Nevertheless, several open questions and challenges emerged during our research, and therefore, further investigation is necessary to broaden our knowledge about the complex interplay between expectations and quality:

  • From a theoretical point of view, the presented results and methods are primarily based on pragmatic approaches which provide practical tools and methods for including expectations in perceptual (“subjective”) and instrumental (“objective”) QoE assessment. Future work should complement our research with an explicit, deep analysis of the psychology behind QoE-related expectations. Hence, it might be necessary to develop and evaluate models focusing on psychological aspects to get a better understanding of how expectations are mentally set, adapted over time and how expectations interact with quality perception in a detailed way.
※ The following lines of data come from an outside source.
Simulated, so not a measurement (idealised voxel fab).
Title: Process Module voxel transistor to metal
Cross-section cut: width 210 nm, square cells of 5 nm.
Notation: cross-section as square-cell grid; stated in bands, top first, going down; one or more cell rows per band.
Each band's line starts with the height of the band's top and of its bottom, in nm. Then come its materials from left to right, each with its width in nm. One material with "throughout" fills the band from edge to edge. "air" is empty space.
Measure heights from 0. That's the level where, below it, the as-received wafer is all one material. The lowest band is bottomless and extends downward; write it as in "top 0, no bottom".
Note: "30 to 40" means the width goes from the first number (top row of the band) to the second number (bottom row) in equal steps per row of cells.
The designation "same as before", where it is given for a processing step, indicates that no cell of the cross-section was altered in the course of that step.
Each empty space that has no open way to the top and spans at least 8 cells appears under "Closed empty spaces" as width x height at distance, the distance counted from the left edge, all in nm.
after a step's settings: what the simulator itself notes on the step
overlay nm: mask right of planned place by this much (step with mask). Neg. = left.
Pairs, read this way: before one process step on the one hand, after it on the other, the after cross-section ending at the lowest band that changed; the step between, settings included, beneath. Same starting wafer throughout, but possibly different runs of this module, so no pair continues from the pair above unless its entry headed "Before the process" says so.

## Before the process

  • Methodologically, our questionnaires regarding desired and adequate expectations should be adapted and improved to get more precise and valid information. For example, our questionnaires about adequate expectations were designed for certain situations, e.g., the evaluation of expected downlink bandwidth in a mobile Internet usage scenario. This approach requires some kind of abstraction by the involved users and for some use cases this approach might not be appropriate. For example, it is undefined which is the most appropriate quality feature regarding video quality ought to be included in the adequate expectations questionnaire. In the studies presented in this journal paper the participants had to state expectations regarding video bit rate and video resolution. Nevertheless, less abstract features are required, e.g., regarding Web QoE it is reasonable to ask about indirect quality indicators like page load times or file download times. One promising approach could be to provide examples of different video qualities and the user has to select an adequate quality. Additionally, it might be interesting to extend the adequate expectation questionnaire with questions regarding the specific (e.g. downlink bandwidth, video resolution, etc.) barely accepted quality as well as the actually desired quality-level instead of just inquiring a single value, which might be useful for advancing quantitative QoE models.

  • Furthermore, also on a methodological level, we have to emphasize that in our studies we focused on the assessment of expectations prior to a test condition or task. In this respect, future work should investigate how (the impact of) expectations can be reliably assessed after the fact, e.g. by inquiring subjects on actual fulfillment of expectations. However, the challenge here is such questions directly interfere with the quality ratings that QoE test subjects are expected to provide at the same stage, i.e. MOS ratings are likely to strongly correlate with degree-of-expectations-fulfillment ratings. Thus, dedicated studies would be required which distribute these two types of questions across different control groups.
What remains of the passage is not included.